# szenes



## LeBro

Jó napot kívánok!

I would like to ask for your help to clarfiy, i.e. to what _szenes _here refers to in the following sentence:

E némajátékkal kölcsönösen elmondtuk egymásnak, hogy az ügyletet nyélbe ütöttük, most már csak a forma kedvéért akadékoskodott a _szenes_.

As far as I know it means "coaly". So does it refer to the man with whom the protagonist "nyélbe ütött az ügyletet" and who now pro forma "akadékoskodik" with the protagonist?

That is, does it mean "szenes ember" (the man covered with coal dust)?

Original from I. Örkény, _Néhány Perc Külpolitika_.

Köszönöm szépen a válaszókat!


----------



## francisgranada

LeBro said:


> That is, does it mean "szenes ember" (the man covered with coal dust)?


_Szenes _or _szenes ember_ could mean also the person that delivers or supplies coal to the customers  (that use the coal for heating the house).

(From the linguistical point of wiev, _szenes _is an adjective from _szén (coal)_, so it can have various meanings according to the context ....)


----------



## LeBro

francisgranada said:


> _Szenes _or _szenes ember_ could mean also the person that delivers or supplies coal to the customers (that use the coal for heating the house).



Yes, I couldn't think of it : the coal dealer 

The protagonist finds him in a külvárosi pincében. Maybe that's where he (szenes) seemingly deals with selling coals but no more detail is given in the story as to what kind of a pince it is.

Thank you, @francisgranada!



> (From the linguistical point of wiev, _szenes _is an adjective from _szén (coal)_, so it can have various meanings according to the context ....)
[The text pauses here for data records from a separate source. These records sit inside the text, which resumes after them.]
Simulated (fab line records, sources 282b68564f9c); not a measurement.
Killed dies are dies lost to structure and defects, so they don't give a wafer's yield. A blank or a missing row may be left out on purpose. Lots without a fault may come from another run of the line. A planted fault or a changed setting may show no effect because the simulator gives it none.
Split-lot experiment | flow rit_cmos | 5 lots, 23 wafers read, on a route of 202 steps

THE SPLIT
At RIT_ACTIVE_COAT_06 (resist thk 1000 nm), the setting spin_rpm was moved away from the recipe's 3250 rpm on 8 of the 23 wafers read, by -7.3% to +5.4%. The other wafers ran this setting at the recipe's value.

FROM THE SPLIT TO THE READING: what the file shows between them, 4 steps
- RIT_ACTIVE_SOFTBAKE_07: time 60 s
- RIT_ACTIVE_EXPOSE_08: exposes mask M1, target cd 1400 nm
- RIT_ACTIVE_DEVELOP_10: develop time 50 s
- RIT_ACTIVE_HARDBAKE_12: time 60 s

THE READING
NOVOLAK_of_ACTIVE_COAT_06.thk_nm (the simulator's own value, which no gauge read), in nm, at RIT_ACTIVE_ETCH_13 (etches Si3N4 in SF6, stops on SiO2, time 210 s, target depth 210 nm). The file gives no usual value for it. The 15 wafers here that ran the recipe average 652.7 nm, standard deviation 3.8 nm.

Unfortunately, the context doesn't provide much clue, at least to me


----------



## francisgranada

LeBro said:


> Unfortunately, the context doesn't provide much clue, at least to me


Unfortunately I have not read Örkény's _Néhány Perc Külpolitika . _Perhaps he used this word in some other, figurative meaning ...


----------



## AndrasBP

LeBro said:


> Maybe that's where he (szenes) seemingly deals with selling coals but *no more detail is given in the story as to what kind of a pince it is*.


It's obvious if you have the right cultural background. 
The first paragraph of the story is about "tüzelés", which means "coal/wood heating", so it's a "szenespince" (coal cellar) without a doubt.


----------



## LeBro

AndrasBP said:


> The first paragraph of the story is about "tüzelés", which means "coal/wood heating", so it's a "szenespince" (coal cellar) without a doubt.



 You are right! There already was a clue about the pince even in the very first sentence which I seemed to have forgotten about, i.e. "Már végigjártam a környék _tüzelőtelepeit_..." I should have thought of it . Thanks for drawing my attenion to it.


----------



## Zsanna

I don't think that keeping coal/wood in a 'cellar' (or shed) is a Hungarian specificity. Anywhere (in Europe, at least) where people have to store material for heating in the winter, it is a usual the place.


----------



## AndrasBP

Zsanna said:


> I don't think that keeping coal/wood in a 'cellar' (or shed) is a Hungarian specificity.


I didn't mean to suggest that. I just thought it might be less common in Turkey, where winters are milder.


----------



## Fredsky

Agreeing with francisgranada: szenes = szenet hozó ember, szénkereskedö, "akinek a szén a biznisze". Similar: jeges, kocsis, szekeres, betonos, etc.


----------